Mori takes letter from Abe to Park
Former Prime Minister Yoshiro Mori delivered the handwritten letter from the incumbent prime minister in a rare meeting with President Park at the Blue House yesterday. The letter called for “talks because there is the task of improving Korea-Japanese relations so that next year can be a good year for both countries.”
Next year marks the 50th anniversary of the normalization of ties.
“I look forward to meeting with you during international conferences to be held this fall,” Abe added.
The letter addressed to Park appears to be a bid by the Japanese prime minister to ease relations with Seoul and push for a bilateral summit on the sidelines of the Asia-Pacific Economic Cooperation (APEC) leaders’ summit in Beijing or a G-20 summit in Australia, both scheduled in November.
The two leaders have yet to hold bilateral talks, though they met during a trilateral summit in March that included U.S. President Barack Obama at The Hague.
The letter appears to convey Abe’s hopes of improving bilateral ties so that a bilateral summit may possibly be held.
Park conveyed to Mori that she looked forward to “a future-looking relationship between Korea and Japan marking the 50th anniversary of the normalization of ties for next year.”
But for this to happen, she added, past historical issues must be resolved, including the issue of the Japanese military’s sexual enslavement of Korean women and girls during World War II. Those survivors, now in their 80s and 90s, are commonly known as “comfort women.”
Mori visited Korea to attend the opening ceremony of the 2014 Incheon Asian Games as the head of the organizing committee for the 2020 Olympics and Paralympics in Tokyo.
Mori met with reporters after his meeting with Park, noting that he also expressed to the president Abe’s thoughts that her Aug. 15 Liberation Day message about starting a new chapter of Korea-Japan relations “came close to heart.”
Upon receiving the letter, Park sent her regards to the Japanese prime minister, he added, agreeing that efforts are needed on both sides to improve relations.

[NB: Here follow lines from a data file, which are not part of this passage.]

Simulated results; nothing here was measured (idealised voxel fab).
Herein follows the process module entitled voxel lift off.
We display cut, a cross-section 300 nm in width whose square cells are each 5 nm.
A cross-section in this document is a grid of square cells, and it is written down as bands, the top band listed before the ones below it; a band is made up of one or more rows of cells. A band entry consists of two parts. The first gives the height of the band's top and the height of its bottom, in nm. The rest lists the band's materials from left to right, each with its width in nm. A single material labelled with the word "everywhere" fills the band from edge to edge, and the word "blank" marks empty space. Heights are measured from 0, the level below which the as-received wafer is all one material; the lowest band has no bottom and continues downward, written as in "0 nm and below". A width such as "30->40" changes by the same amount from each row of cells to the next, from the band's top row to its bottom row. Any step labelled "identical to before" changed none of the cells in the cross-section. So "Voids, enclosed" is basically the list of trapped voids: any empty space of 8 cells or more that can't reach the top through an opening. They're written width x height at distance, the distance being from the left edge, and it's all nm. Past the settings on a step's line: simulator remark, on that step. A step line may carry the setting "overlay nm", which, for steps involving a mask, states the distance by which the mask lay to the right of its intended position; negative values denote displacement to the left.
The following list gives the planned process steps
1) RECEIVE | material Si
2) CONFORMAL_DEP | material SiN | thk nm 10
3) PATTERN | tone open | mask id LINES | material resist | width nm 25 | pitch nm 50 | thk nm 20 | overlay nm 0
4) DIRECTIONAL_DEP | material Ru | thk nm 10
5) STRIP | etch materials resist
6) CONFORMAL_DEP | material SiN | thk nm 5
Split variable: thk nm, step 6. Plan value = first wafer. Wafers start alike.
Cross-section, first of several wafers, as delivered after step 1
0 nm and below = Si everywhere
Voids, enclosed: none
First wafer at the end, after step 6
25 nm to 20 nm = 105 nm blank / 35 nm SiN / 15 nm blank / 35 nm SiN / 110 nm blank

On the same day, the fifth round of Korea-Japan talks in Tokyo to resolve the comfort women issue brought about anticipation that there could be some headway into tackling the tensions between the two nations around historical and territorial disputes.
During the meeting with Mori, President Park welcomed his visit to Korea and attendance at the opening ceremony of the Incheon Asian Games. “I meet you today after meeting you at my inauguration [as president] last year,” she said.
Park recalled meeting Mori in 2006 during a visit to Japan, when she served as a lawmaker, and thanked him for his role in bilateral relations as head of the Japan-Korea Parliamentarians’ Union.
“In the past you have put a lot of effort into advancing Korea-Japan relations, and even after you retired as a politician, you have continued to play various roles, and I thank you for this,” she said.
Park also told him she hoped to “pave relations both nations could be happy about.”
The president last met with a prominent Japanese figure in late July, when Tokyo Gov. Yoichi Masuzoe came to Korea.
The meeting yesterday comes ahead of her seven-day trip to North America for a state visit to Canada, followed by her attendance at the 69th session of the UN General Assembly and the UN Climate Change Summit on Sept. 23 in New York.